Five Months on a German Raider: Being the Adventures of an Englishman Captured by the 'Wolf'
By Frederic George Trayes, 110 pages, Echo Library 2007 131 High St Teddington TW11 8HH £12.90 (reprint)
ISBN 1-40681-075-4. Also available free online from
Frederic Trayes with his wife was a first class passenger on the Hitachi Maru when she was intercepted by the Wolf. He had retired as head of a college in Siam (Thailand ) and was en route to Cape Town and eventually England. His first hand account of capture and imprisonment on board is quite vivid and includes descriptions of operations, sinkings, and the long journey back to Europe on the Igotz Mendi.
It is clear that the Wolf was able to operate effectively because of the complete absence of radio silence, even in 1917, and official complacency about the risk this created. She used radio to pick her victims, and her seaplane to spot them. It is also clear the seaplane was reliable and used frequently. Interestingly, at one point it was repaired with silk captured from the Hitachi Maru. Prior to Trayes' capture she had laid mines in Indian ocean ports, claiming several victims.
Trayes' attitude to his captors vacillated between grudging respect for their competence - he notes the effectiveness of the ship's conversion and gun concealment, and the crew's discipline; with periodic outbursts of hostility and frustration. In reality, he seems to have been treated as well as could be expected in the circumstances.
After the Hitachi Maru was sunk, the Wolf was crowded with prisoners. After the capture of the Igotz Mendi , Trayes & his wife was transferred to her. For the next few weeks she trailed Wolf , pausing to coal her at intervals, as Wolf sortied for more victims.
The accounts of coaling at sea with the two vessels tied together and grinding against each other day and night are vivid - they stayed coupled like this for over 24 hours, and both were damaged. Did the RN ever coal at sea in this way?
They received patchy news, but of course could send none. The Spanish crew of course knew they would be the subject of a requiem after 6 weeks of disappearance. There had been two escapees, one of whom survived, and they assumed that this would set off a hunt, but there seems to have been little effort to catch her.
There is a detailed description of the Spanish mate throwing the demolition charge overboard, and being replaced by a German officer.
Whilst the conditions and food were poor, they were no different for the German and other crew, which he grudgingly acknowledges, and it was clear that there was a reasonably cordial relationship with Lt. Rose. He notes the Germans crew took many photos. Web searches show a number have survived.

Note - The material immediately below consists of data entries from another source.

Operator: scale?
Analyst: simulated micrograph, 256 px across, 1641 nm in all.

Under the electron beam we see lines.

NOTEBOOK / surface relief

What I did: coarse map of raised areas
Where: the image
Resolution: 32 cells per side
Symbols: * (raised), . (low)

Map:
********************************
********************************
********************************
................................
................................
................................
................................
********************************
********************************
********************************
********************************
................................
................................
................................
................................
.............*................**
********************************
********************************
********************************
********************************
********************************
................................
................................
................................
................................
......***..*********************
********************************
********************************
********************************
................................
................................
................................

Finally, Igotz Mendi set sail for Europe. Trayes comments bitterly on the misleading information given by the Germans as to their destination. He seems to have had real difficulty accepting his status as a prisoner, and indeed the reality of a total war. His pleas for consideration of women and children were heeded in relation to accommodation, but not destination. The return trip through Northern icebound waters was clearly a great strain. They failed to pass between Iceland and Greenland due to sea ice, and encountered severe storms.
Remarkably, they were not spotted by the blockade or sunk by mines, eventually running aground on Jutland. The Danes come in for fulsome praise. Well connected, ( Trayes knew the British ambassador there) he finally made his way home via Sweden.
Interestingly, the Igotz Mendi's engines are said to be British built, though this seems unlikely for a vessel built abroad in wartime. There is also a hint his wife was Siamese - she didn't have a British passport.
Trayes was luckier than he acknowledges to survive to tell the tale. This short memoir makes for an interesting read, and fills out details on a curious episode from a period when steam ships could vanish or hide for months without trace. My printed copy lacks the photos and map to be found in the original and the online version, which makes it pricey despite its interest.